Monday 27 June 2011

Eight cyclists on Blackfriars Bridge: what they tell us about cycling culture in Britain

I happened to be on Blackfriars Bridge on Friday afternoon and I took some photographs. When I looked at them it occurred to me that they reveal a lot about cycling in Britain.

First of all, take a look at the pic above. Four cyclists. They were riding fast and with confidence. Nearest are three male cyclists and in the distance is a woman cyclist. Two of the cyclists are wearing helmets; three are wearing high viz gear; the three males are all riding road bikes with skinny racing tyres, no panniers, and no mudguards (except for a rear mudguard on one bike). Two of the male riders have drop handlebars. The woman is riding a more normal utility bike with panniers. All four cyclists are riding alone; they are almost certainly commuter cyclists. They were probably all in the age range 25-35. Two of the male cyclists are wearing lycra shorts. In one sense the cover of the latest issue of London Cyclist is spot on. People like this dominate London cycling (a statement which is a description, not a moral judgement).

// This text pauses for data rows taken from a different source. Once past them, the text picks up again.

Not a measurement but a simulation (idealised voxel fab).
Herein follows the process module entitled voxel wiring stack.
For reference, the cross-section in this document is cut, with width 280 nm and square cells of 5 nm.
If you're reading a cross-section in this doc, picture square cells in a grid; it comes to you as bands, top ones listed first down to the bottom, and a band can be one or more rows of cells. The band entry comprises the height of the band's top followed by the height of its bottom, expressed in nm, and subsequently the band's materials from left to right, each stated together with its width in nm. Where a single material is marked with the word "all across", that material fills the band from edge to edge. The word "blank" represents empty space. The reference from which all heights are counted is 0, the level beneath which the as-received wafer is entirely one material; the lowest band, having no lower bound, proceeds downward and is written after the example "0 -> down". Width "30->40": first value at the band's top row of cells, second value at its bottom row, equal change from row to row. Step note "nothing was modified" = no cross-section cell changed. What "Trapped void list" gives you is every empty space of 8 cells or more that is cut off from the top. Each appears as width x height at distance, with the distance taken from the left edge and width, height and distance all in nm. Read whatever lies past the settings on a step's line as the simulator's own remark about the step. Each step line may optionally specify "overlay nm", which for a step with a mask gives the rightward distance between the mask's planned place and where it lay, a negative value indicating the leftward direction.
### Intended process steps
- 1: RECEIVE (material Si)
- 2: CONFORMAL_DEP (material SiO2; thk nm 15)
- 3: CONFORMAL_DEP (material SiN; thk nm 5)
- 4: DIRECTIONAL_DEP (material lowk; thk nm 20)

A moment later I spotted four more cyclists coming in the same direction over the bridge, all on hire bikes. They were evidently a family - mum, dad, and two young teenage children. My guess is that they were visitors to London. They were cycling in the relaxed fashion you see in the Netherlands - a cluster of people in normal clothes, without high viz gear or helmets.

The only difference, of course, is that they were shunning London's cycling infrastructure and using the footway instead. Their logic is not hard to understand: cycling on the footway felt safer, there were no traffic lights to hold them up, and they could cycle alongside each other. And who knows - maybe they made it as far as Westminster Bridge, and had an agreeable pedal back along the South Bank to their docking station. Or maybe they met someone in a dark uniform who gave them penalty notices, deterring them from ever going near a bike again in nasty, scary London...

By the way, look carefully at the pic above and you'll see a powered two-wheeler displaying an 'L' plate, who has already discovered that using a mandatory cycle lane to undertake motor vehicles is something you can do tens of thousands of times without fear of any enforcement.

(Below) Only a very confident and assertive cyclist is prepared to cycle in conditions like this:

Blackfriars Bridge is a cycling route which is not only subjectively very dangerous, but is also objectively dangerous:

The sign refers to this crash.

The battle of Blackfriars Bridge is, of course, now notorious.

What is to be done? Personally I think retaining a 20 mph speed limit and tinkering around with the design at the north end would be a very dismal outcome which would fail to change the reality that Blackfriars Bridge is only for the fearless cycling commuter. In that sense people like Futilitarian are quite right. But if TfL and Boris Johnson aren’t even prepared to yield even on the issue of a 20 mph limit, then pragmatically this makes a very good battlefield, because it draws together a very broad range of opposition. Victory for a permanent 20 mph limit on Blackfriars Bridge can then be followed by the demand for this speed limit on ALL the central London road bridges. This would need to be followed by more protests, demanding enforcement, because the existing 20 mph limit is plainly being flouted. After that? Cycle tracks on all the major routes in London. Easy-peasy.

Incidentally, notice how much of the 'traffic' in the background to these photos consists of black cabs.